For Immediate Release: Sep 23, 2004
Contact - BIS Public Affairs 202-482-2721
The U.S. Department of Commerce today announced that Ebara International Corporation (EIC) of Sparks, Nevada, has agreed to a $121,000 civil penalty and to the imposition of a three-year suspended denial of export privileges to settle charges arising from the transfer of certain pumps to Iran and actions taken to conceal the illegal transfer. The exports were made in violation of the Export Administration Regulations (EAR). EIC is a wholly-owned subsidiary of Ebara Corporation, which is headquartered in Tokyo, Japan.
In a related criminal case, EIC pled guilty on September 23, 2004, to seven felonies, including conspiracy, unauthorized exports in violation of the International Emergency Economic Powers Act, and money laundering. EIC agreed to pay a $6.3 million criminal fine and to three years of corporate probation for its role in the illegal sales and exports to Iran. Assistant Secretary of Commerce for Export Enforcement Julie L. Myers commented, “Parties that choose to export to embargoed destinations, such as Iran, and violate export control laws, will be prosecuted and sanctioned to the fullest extent of the law. As this case demonstrates, the result will prove very costly, monetarily and otherwise, to all those involved.”

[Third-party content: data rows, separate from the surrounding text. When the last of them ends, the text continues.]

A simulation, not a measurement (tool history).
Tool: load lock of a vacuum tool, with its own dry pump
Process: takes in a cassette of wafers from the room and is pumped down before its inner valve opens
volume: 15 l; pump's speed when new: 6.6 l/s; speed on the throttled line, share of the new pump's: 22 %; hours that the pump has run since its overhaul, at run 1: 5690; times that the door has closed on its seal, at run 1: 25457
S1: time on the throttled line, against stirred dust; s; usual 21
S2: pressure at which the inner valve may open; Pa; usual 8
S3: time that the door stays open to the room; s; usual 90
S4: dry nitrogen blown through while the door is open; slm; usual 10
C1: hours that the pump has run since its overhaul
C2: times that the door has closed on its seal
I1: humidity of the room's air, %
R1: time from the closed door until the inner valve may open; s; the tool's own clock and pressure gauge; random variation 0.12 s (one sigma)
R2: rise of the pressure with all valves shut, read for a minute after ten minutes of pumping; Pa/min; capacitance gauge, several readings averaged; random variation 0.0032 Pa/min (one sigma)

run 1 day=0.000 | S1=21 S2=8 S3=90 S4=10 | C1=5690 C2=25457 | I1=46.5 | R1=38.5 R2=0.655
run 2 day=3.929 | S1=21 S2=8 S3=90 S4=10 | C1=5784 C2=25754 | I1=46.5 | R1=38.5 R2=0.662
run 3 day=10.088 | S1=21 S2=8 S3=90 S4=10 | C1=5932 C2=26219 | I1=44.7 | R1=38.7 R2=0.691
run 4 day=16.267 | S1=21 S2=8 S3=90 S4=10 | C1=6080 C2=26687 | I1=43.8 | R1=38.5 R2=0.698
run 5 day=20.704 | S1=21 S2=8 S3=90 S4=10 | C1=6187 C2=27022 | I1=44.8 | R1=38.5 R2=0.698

Everett Hylton, EIC’s founder and former Chief Executive Officer, agreed to a $99,000 civil penalty and the imposition of a three-year suspended denial of export privileges to settle administrative charges brought against him by BIS in connection with EIC’s exports to Iran. In a related criminal case, Hylton pled guilty to conspiracy to make false statements and agreed to a $10,000 criminal fine, and three years of probation.
The Commerce Department’s Bureau of Industry and Security (BIS) charged that EIC and Hylton violated the EAR by conspiring with others to export cryogenic in-tank submersible pumps to Iran without the required U.S. Government authorization and evading the requirements of the EAR by participating in actions to conceal the illegal exports. Specifically, EIC, Hylton and their co-conspirators devised and employed a scheme under which EIC sold the pumps to a co-conspirator in France, who then forwarded the pumps to Iran. BIS further charged that to conceal the illegal exports, EIC and Hylton participated in the falsification of documents showing the pumps were destined for Iran, the creation of documents stating the ultimate destination was France, and the failure to mark parts for the pump with EIC identification stamps.
The United States maintains a comprehensive trade embargo prohibiting U.S. exports to Iran. Cryogenic in-tank submersible pumps are subject to the EAR and are controlled by the Department for export for antiterrorism reasons. Exports to Iran are prohibited unless they are authorized in advance by Department of the Treasury’s Office of Foreign Asset Controls (OFAC). The export of items to embargoed countries without approval is a violation of the Export Administration Regulations (EAR) and is subject to criminal penalties and administrative sanctions.
Assistant Secretary Myers commended BIS’s San Jose Field Office, and especially Special Agent David Severson, for their efforts in the investigation.